Auto-suggest helps you quickly narrow down your search results by suggesting possible matches as you type.

Showing results for

- Home
- /
- Analytics
- /
- Stat Procs
- /
- Obtaining the fitted values of main effects and interactions in PROC G...

- RSS Feed
- Mark Topic as New
- Mark Topic as Read
- Float this Topic for Current User
- Bookmark
- Subscribe
- Mute
- Printer Friendly Page

🔒 This topic is **solved** and **locked**.
Need further help from the community? Please
sign in and ask a **new** question.

- Mark as New
- Bookmark
- Subscribe
- Mute
- RSS Feed
- Permalink
- Report Inappropriate Content

Posted 02-08-2019 06:33 PM
(1327 views)

In short, I need to decompose the fitted values obtained from ANOVA into components corresponding to each term in ANOVA statement. This problem appears trivial, but it becomes tricky when GLM coding is used for the design matrix. Let's take a balanced 2*2 ANOVA with 2 observations per cell.

Y = A + B + A*B

GLM coding produces 8*9 design matrix:

Intercept – column 0

Main effect of A – columns 1-2

Main effect of B – columns 3-4

Interaction – columns 5-8

The estimated coefficients, b, look like (4 estimable parameters, as expected):

b0 b1 b2 b3 b4 b5 b6 b7 b8

5.5 -0.915 0 1.15 0 -0.36 0 0 0

Let's take the covariate pattern:

1 1 0 1 0 1 0 0 0

for which the fitted value is 5.375. One could say that it's decomposed as

5.375 = 5.5 (Int) - 0.915 (A main effect) + 1.15 (B main effect) - 0.36 (A*B interaction)

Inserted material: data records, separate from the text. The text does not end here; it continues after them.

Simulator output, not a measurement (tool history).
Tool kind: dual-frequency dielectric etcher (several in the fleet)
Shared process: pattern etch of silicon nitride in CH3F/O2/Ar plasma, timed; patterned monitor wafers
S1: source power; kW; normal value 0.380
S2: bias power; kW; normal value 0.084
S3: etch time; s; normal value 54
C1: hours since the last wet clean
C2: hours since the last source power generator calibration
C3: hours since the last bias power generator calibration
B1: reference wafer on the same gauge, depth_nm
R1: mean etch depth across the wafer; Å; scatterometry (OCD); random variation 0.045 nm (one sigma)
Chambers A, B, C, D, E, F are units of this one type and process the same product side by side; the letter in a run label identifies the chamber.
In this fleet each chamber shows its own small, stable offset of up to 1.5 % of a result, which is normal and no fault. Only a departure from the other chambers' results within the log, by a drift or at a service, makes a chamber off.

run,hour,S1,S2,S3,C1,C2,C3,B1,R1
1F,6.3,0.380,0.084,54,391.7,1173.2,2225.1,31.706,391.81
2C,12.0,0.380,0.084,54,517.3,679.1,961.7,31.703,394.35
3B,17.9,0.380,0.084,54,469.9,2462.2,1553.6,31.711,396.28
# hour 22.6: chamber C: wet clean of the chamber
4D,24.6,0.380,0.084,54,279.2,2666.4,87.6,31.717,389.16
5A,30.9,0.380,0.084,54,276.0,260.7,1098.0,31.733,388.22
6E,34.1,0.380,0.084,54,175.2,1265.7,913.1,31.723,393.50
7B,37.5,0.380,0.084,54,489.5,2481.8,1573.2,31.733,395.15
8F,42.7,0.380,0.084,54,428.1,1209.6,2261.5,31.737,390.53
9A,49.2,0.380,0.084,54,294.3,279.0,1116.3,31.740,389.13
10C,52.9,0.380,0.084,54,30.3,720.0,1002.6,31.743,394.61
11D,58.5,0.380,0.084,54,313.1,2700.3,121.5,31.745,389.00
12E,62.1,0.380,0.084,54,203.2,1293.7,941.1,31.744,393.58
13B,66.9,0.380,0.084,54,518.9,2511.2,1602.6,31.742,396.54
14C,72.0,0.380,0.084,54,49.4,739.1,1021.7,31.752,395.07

but that's not the case. The linear restrictions for Type III hypotheses to test the significance of the two main effects and interactions are created as specified here. In particular, to test

H0: Main effect of A = 0,

we test whether k′b where k is (defined up to a multiple):

0 0.894427 -0.894427 0 0 0.447214 0.447214 -0.447214 -0.447214

That shows that, for the given covariate pattern, the point estimate of A main effect depends on both b1 and b5, not just b1.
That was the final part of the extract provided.